Portland Mayor Tear-Gassed
Federal agents deployed nonlethal force against peaceful demonstrators.
CNN (“Portland mayor tear gassed after speaking with protesters on presence of federal agents“):
Mayor Ted Wheeler was tear gassed in downtown Portland early Thursday morning, according to video and posts on Twitter from a New York Times journalist.”It stings. It’s hard to breathe. I can tell you with 100% honesty I saw nothing that provoked this response,” Wheeler said to the Times camera. “I’m not afraid but I am pissed off.”
It’s unknown at this time who is responsible for deploying the tear gas and at this point, there is nothing to indicate the mayor was targeted. CNN has reached out to the mayor’s office for additional comment.
The video appeared to come after Wheeler joined crowds to listen to protesters and answer their questions after violent clashes between demonstrators and federal forces.
Wheeler addressed the presence of federal officers in his city who have been deployed by the Trump administration and are heavily opposed by local leaders across the state and nation. The President said the effort was to protect federal property, but protesters say the action itself has fueled the public’s outrage. Demonstrations in the city, many of which have been peaceful, have been ongoing for more than 50 days.”It is an unconstitutional occupation. The tactics that have been used by our federal officers are abhorrent. They did not act with probable cause, people are not being told, who they are being arrested by, and you’re been denied basic constitutional rights,” the mayor told the crowd.
The mayor’s comments come after the state’s US Attorney called for an investigation into why some protesters were taken by federal agents without badges and put into unmarked vehicles.
“That is a use of police force, federal police force for political ends,” Wheeler said. “That is not an acceptable solution anywhere in America,” the mayor told the crowd.”Some of the remarks from Wednesday’s crowd echoed each similar concerns.”I’ve been violated repeatedly, I’ve been shot with tear gas and munition, my body is bruised and swollen,” one protester who identified themselves as a high school administrator told the mayor. “I want to know what you’re going to do, to commit to me — as an educator committed to my community to make sure that my First Amendment right is upheld?”The mayor responded: “I will absolutely do everything in my power to go get rid of the federal troops and to reform the Portland Police Bureau. We need to do both.”
NYT (“Federal Officers Hit Portland Mayor With Tear Gas“) adds some perspective:
The mayor of Portland, Ted Wheeler, was left coughing and wincing in the middle of his own city Wednesday night after federal officers deployed tear gas into a crowd of protesters that Mr. Wheeler had joined outside the federal courthouse.
Mr. Wheeler, who scrambled to put on goggles while denouncing what he called the “urban warfare” tactic of the federal agents, said he was outraged by the use of tear gas and that it was only making protesters more angry.

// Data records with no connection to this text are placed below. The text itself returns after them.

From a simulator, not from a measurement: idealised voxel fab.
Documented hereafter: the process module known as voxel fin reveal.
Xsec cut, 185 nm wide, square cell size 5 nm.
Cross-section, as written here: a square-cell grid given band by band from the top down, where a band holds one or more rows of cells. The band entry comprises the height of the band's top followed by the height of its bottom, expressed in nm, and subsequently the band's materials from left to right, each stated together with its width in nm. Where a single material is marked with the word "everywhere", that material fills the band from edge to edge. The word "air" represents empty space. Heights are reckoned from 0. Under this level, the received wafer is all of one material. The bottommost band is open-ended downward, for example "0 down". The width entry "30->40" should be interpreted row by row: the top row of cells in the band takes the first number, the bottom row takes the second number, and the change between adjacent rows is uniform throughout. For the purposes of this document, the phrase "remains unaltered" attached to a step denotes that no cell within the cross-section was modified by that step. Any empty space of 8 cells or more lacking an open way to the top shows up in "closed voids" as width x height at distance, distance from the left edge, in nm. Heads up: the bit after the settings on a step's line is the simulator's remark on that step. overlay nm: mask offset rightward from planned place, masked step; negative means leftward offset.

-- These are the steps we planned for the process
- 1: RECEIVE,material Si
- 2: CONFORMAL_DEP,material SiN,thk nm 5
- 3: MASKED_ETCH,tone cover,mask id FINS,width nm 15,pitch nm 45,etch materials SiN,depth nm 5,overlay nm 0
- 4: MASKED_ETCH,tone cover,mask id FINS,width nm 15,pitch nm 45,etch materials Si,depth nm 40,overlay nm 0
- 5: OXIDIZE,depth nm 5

“I’m not going to lie — it stings; it’s hard to breathe,” Mr. Wheeler said. ”And I can tell you with 100 percent honesty, I saw nothing which provoked this response.”
He called it an “egregious overreaction” on the part of the federal officers, and not a de-escalation strategy.
“It’s got to stop now,” he declared.
But the Democratic mayor, 57, has also long been the target of Portland protesters infuriated by the city police’s own use of tear gas, which was persistent until a federal judge ordered the city to use it only when there was a safety issue. As Mr. Wheeler went through the crowds on Wednesday, some threw objects in his direction, and others called for his resignation, chanting, “Tear Gas Teddy.”
After a large wave of tear gas sent Mr. Wheeler away from the scene, some protesters mocked him, asking how it felt. Mr. Wheeler said that joining the protesters at the front of the line was just one way he was going to try to rid the city of the federal tactical teams.
In an actual riot situation, tear gas is preferable to the alternatives: allowing the rioters to harm others or destroy property on the one hand or using deadly force on the other. But police, at both the state and local and now the federal level are abusing this tool, escalating the situation rather than controlling it.
Citizens have a right to peaceably assemble to express their grievances to their public officials. That certainly includes the right to protest the police.